So throwing spears...

They vanish from the archaeological record for like
300,000 years. Some claim it's a mere 200,000 years
that they disappear for, but if 200,000 years is so
insignificant then why are all the elitist douche bags
that own paleo anthropology trying to add that much
time to the appearance of modern humans?

Anyway, there were throwing spears. Throwing spears
were a thing. Then they were gone and they stayed gone
for hundreds of thousands of years.

Why?

There's two answers, and by that I mean three. They are..

#1. Artifact of preservation.

It's damn difficult to get ANY amount of wood to preserve
for that long, much less a representative sampling. So
maybe the mystery here isn't why throwing spears vanish
but why any throwing spears managed to preserve at all?

If any part of a spear shaft managed to survive at all, and
the odds say it won't, chances are we could tell that it even
was a spear shaft -- as opposed to a back scratcher, axe
or knife handle, tooth pick (etc) -- much less what type of
spear.

So maybe the odds against preservation were so great
that plenty existed but none survived.

#2. Human conflict

Originally I favored this idea, and it was only exchanges
in this group. driving me to "Research" the matter, as far
as Google is research, that convinced me otherwise...

In this explanation, competition with other humans, and
this includes other Neanderthals, forced them to abandon
throwing spears.

A MAN WHO THROWS HIS SPEAR DISARMS HIMSELF!

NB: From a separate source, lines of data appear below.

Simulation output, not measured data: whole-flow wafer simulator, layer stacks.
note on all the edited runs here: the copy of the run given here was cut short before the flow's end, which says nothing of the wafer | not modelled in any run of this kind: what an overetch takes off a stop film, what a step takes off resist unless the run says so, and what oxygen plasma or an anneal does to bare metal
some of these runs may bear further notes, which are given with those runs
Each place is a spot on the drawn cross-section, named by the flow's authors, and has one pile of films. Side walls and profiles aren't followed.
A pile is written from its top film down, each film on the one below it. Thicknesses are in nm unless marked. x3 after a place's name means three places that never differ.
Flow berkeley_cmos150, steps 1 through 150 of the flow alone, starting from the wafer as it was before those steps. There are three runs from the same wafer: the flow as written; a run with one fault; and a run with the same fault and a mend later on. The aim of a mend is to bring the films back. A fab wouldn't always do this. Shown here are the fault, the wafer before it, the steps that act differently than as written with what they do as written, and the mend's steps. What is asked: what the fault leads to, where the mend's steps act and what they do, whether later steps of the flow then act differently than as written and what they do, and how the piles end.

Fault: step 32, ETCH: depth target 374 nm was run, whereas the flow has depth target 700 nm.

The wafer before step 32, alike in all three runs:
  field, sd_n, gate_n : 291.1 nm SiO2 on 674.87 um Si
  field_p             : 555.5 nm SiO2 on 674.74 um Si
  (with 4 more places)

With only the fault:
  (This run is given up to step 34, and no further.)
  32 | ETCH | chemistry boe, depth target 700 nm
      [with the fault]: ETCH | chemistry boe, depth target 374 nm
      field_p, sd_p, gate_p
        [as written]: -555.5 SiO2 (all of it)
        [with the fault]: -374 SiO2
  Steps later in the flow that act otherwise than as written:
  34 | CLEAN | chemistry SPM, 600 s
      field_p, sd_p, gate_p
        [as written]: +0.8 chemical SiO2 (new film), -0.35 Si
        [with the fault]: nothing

As has been established in the past with cites, experts
on the longbow will tell you that a man who knows he's
being shot at can have a fairly easy time dodging an
arrow and even pretty close ranges. A spear is even
easier.

The longbow against a MASS of soldiers was ferocious
but one on one, your enemy facing you, you're not going
to hit him. Switch to a spear and even a Stephan Hawking
could've dodged one...

#3. They found something better

This is the idea that I now favor.

So in this theory, they switched from throwing spears to
stabbing spears because stabbing spears were better. Once
the perfected ambush hunting, that is.

It's pretty simple, working like this: Instead of chucking a
spear at "Center Mass," hoping for a hit, and then hoping
you can find where this animal ran off to before finally
succumbing to it's wounds, providing it did succumb, you
ambush it.

With ambush hunting, you find a game trail. This could be
leading to a water source or liar, whatever, but you find one
of these. Next, you follow it looking for a tree positioned
to offer you a great advantage, a limb right next to or over
the trail...

NOTE: Not entirely necessary. Some "Ambush" hunters
even today will hide on the ground, like in Brush, and
ambush an animal that comes near. But the tree makes
things safer, particularly if you're going after a predator.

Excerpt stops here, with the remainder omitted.